The first meeting of the working group of the National Religious Vocation Conference (NRVC) Educational Debt and Vocations Project took place at the provincial office of the Franciscan Friars, Holy Name Province, in New York City. (The NRVC is a copublisher of the VISION Vocation Guide and VISION website.)

The Conrad N. Hilton Foundation has awarded a $50,000 grant to the NRVC for the study. The goals of the project are:

• To assess the extent educational debt is hindering vocations to religious life; and

• To produce resources that will help address the problem of educational debt as it relates to vocations for various constituencies, including religious congregations, support organizations for vocations and religious communities, philanthropic organizations, and those considering life as a religious sister, brother, or priest.

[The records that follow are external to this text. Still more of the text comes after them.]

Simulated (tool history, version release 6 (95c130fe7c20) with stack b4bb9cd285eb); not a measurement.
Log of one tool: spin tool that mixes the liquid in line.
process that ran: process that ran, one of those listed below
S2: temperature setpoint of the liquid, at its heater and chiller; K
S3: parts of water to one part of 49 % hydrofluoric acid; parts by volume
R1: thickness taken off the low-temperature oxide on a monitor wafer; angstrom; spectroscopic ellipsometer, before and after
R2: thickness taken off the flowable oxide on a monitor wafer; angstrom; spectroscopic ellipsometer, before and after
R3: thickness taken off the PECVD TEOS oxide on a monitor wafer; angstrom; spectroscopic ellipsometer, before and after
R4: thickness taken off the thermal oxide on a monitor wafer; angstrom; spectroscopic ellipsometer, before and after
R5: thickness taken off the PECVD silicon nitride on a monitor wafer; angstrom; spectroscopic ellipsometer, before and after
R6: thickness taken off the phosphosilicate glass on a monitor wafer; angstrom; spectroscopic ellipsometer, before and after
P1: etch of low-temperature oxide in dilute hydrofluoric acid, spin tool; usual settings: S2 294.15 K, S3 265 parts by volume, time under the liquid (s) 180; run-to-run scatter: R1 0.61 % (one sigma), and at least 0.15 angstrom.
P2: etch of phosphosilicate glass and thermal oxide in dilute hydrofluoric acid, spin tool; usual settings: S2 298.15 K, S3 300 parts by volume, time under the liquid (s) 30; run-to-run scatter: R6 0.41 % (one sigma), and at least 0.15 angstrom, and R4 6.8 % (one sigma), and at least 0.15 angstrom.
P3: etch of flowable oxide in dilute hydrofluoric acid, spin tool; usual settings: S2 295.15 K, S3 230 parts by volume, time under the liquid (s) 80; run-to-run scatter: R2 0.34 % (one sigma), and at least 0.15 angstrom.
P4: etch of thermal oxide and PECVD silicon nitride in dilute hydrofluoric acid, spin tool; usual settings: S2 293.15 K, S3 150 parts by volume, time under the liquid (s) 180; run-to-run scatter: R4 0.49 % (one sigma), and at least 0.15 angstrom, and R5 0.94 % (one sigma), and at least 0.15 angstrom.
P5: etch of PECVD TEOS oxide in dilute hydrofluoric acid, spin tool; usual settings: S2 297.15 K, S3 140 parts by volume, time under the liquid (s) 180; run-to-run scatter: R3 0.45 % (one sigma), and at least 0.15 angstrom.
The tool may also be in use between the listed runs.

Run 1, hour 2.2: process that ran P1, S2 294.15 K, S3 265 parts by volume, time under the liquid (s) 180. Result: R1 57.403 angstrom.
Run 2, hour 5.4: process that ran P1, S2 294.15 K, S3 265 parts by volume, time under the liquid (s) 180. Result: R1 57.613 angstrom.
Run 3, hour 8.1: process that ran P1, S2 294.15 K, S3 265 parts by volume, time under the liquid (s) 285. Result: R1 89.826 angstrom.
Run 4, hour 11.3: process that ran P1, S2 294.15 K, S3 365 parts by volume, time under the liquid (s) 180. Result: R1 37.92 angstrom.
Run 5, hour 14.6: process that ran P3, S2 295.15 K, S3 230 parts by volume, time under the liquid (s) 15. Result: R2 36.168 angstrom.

A main impetus for the debt study was the finding in the 2009 NRVC/Center for Applied Research in the Apostolate (CARA) Study on Recent Vocations to Religious Life in the United States that the average age of those entering religious life is 30 and that most entrants are college educated. In addition, feedback provided in the NRVC’s regular vocation trends surveys on indicates that debt has played a role in candidates’ readiness or eligibility for religious life. This project is timely also because the secular press is increasingly reporting on the growing issue of the overwhelming debt today’s college graduates face.

NRVC will contract with CARA to survey religious institutes regarding their policies, practices, and experience of working with candidates with student loan issues. After the survey results NRVC will develop resources for religious institutes, their treasurers and vocation directors, as well as for those who are discerning religious life.

Holy Cross Brother Paul Bednarczyk, C.S.C., NRVC executive director, is hopeful that the “study will better equip religious congregations to work with candidates who have student loans so that student loan debt isn’t an obstacle to religious vocations and the call to consecrated life.”

1 Site Comments

  1. Sr. Teresa Grace, C.R. 9 year ago

    Looking forward to this study. We are facing issues of candidates in debt with student loans. Thank you for your work in this area.